On Mon, Jul 30, 2018 at 05:02:09PM -0400, Theodore Y. Ts'o wrote:
> On Mon, Jul 30, 2018 at 12:49:38PM -0700, Matthew Wilcox wrote:
> > > That said, people have wanted these kinds of extended error
> > > descriptors forever, and the reason we haven't added them is that it
> > > generally is more pain than it is necessarily worth. I'm not actually
> > > at all convinced that has magically changed with the mount
> > > configuration thing.
> > 
> > I'm not convinced we want to do this either, but if there's anywhere we
> > do want to do it then mount seems like one of the few places it might be
> > worth doing.  The reasons that a mount failed are many, and it doesn't
> > seem like a good idea to introduce a new errno every time a network
> > filesystem finds a new failure mode.
> 
> We've lived without VMS-style error reporting for a long time, and it
> *that* much of a real problem.  Even with network file systems, I
> don't think it's been that hard of a problem.

Way to poison the well by calling it VMS-style error reporting!  As I
understand it though, VMS reported errors in English with an error code
that could be looked up in The Wall of documentation.  I'd see David's
proposal as closer to plan9-style error reporting.

But I think it has been a real problem.  I mean, look at ext4.

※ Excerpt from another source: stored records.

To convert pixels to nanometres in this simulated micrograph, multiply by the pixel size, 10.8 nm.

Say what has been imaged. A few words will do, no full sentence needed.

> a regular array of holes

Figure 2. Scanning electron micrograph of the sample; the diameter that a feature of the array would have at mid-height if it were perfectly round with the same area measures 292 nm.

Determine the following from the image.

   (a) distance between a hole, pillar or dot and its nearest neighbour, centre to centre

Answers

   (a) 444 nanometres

                if (test_opt2(sb, EXPLICIT_DELALLOC)) {
                        ext4_msg(sb, KERN_ERR, "can't mount with "
                                 "both data=journal and delalloc");
                        goto failed_mount;
...
                        ext4_msg(sb, KERN_ERR, "can't mount with "
                                 "both data=journal and dioread_nolock");
                        ext4_msg(sb, KERN_ERR, "can't mount with "
                                 "both data=journal and dax");

                                 "The Hurd can't support 64-bit file systems");
                                 "ea_inode feature is not supported for Hurd");
                        ext4_msg(sb, KERN_ERR, "couldn't mount as ext2 due "
                                 "to feature incompatibilities");
                        ext4_msg(sb, KERN_ERR, "couldn't mount as ext3 due "
                                 "to feature incompatibilities");
                       "Unsupported filesystem blocksize %d (%d log_block_size)",
                         "Invalid log block size: %u",
                         "Number of reserved GDT blocks insanely large: %d",
                ext4_msg(sb, KERN_ERR, "Unsupported encryption level %d",

The list goes on, but there're 11 reasons we'd ideally like to report to
the user from mount(8) without forcing the user to grovel through dmesg.